The drastic diminishing of Nainital’s Naini lake is a story of greed. Of the colonisation of a fragile ecosystem by the rich and powerful determined to cleanse out the humble natives and “tame” nature. Of a culture whose only real faith is money.
Time was when people in Kumaon, the Uttarakhand region in which Nainital falls, worshipped their lakes, waterfalls, springs. They weaved stories of the divine around them: this lake was the abode of a goddess, that one of a godly serpent or monster. The springs were controlled by the fairies Aanchhari Maanchhari.
Because the natural resources were held as sacred, they were gently used. Defecating around them, fishing or washing dirty linen was forbidden. The divine dwelling in the lakes and springs, it was believed, would make them last for eternity.
In the Pahadi folklore, the Naini lake was created by the god Shiva for his three thirsty devotees – Atri, Pulatsya and Ulaha – and is the abode of the goddess Narayani Devi. The lake’s agony began in March 1839, when its divinity was sought to be swept out.
Lost to the world
One Batten, his brother-in-law P Barron, owner of the famous Rosa brewery of Shahjehanpur, and Captain Weller, the head of public works in Kumaon, were game hunting in the forests of Haldwani when they heard about a sacred lake up in the hills that only one white man, Commissioner Traille, had seen. The lake was forbidden to all, except pilgrims. No activities were allowed other than those strictly associated with a holy pilgrimage. The lake belonged to the goddess and none dared fish or swim, or put a boat on it.
Curious, the Englishmen climbed up to Bhimtal – home to another less mysterious lake – and asked for the way to the Naini lake. The villagers reckoned these white men did not respect local lore as Traille did and refused to guide them lest they desecrate the goddess’s abode. But the British officers persisted. They carried a 20-foot-long boat from Bhimtal and put it on the Naini lake. They took the local headman Nar Singh along for the ride and mid-lake forced him to sign away the area to the British for a measly sum. Singh was later employed at an annual salary of 15 rupees.
Thus did the British lay claim to the goddess’s abode.

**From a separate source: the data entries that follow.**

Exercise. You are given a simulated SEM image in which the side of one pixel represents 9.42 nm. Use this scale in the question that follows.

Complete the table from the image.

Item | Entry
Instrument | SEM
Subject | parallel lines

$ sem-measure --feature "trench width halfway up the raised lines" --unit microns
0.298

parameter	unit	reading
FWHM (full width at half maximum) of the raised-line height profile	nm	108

In 1841, the Calcutta paper Englishman announced the discovery of a pristine lake near the town of Almora by two Englishmen. The Agra Akhbar published a letter from Barron himself – under his pen name ‘Pilgrim’ – describing in detail the place and the possibilities it held for boating, fishing, shooting and playing golf if it was developed as a summer resort for officials of the East India Company.
In 1842, the area was surveyed by British officials and a local contractor named Lala Moti Ram Sah was found to undertake the project. The next year, Barron partied with friends on Christmas Eve in his new house called The Pilgrim Lodge. The builder, in the manner of all superstitious builders, erected a temple to propitiate Narayani Devi.
Three decades later, in 1871, an earthquake struck the area. A fiercer one followed in 1880, which, combined with heavy rain, caused landslides that destroyed almost the entire upper part of the town, including the builder’s temple, leaving 151 dead. The local people understood it as divine wrath.
Having thus punished the desecrators of her abode, the legend goes, the goddess went inside a cave within the lake, never to reemerge. The Naina Devi temple to her that stands today was built later on the spot where the bell of the ruined temple had been found.
Steady decline
The Naini lake was scientifically measured for the first time in 1871 by one Dr Amesbury, who reported it be about two miles in circumference and 93 feet deep near what was called the Smugglers’ Rock. The bluish green water, he reported, had turned opaque and reddish brown due to the “agitation of the bed of the lake” by the earthquake that year.
It was believed that given the plentiful rainfall in Nainital, water shortage would never be a problem but water accumulation could pose a threat. So, an elaborate drainage system was designed with sluice gates opening downward at Tallital. The system is still functional. Until the 1960s, the flood markers the British had put up around the lake were a common sight. Perhaps none of them survive now.
Indiscriminate felling of trees, construction of precariously placed hotels and other buildings, concretisation of the catchment area and destruction of natural springs – only half of the 60 springs remain, according to local environmentalists – over the past decade have caused the water level in the Naini lake to recede drastically.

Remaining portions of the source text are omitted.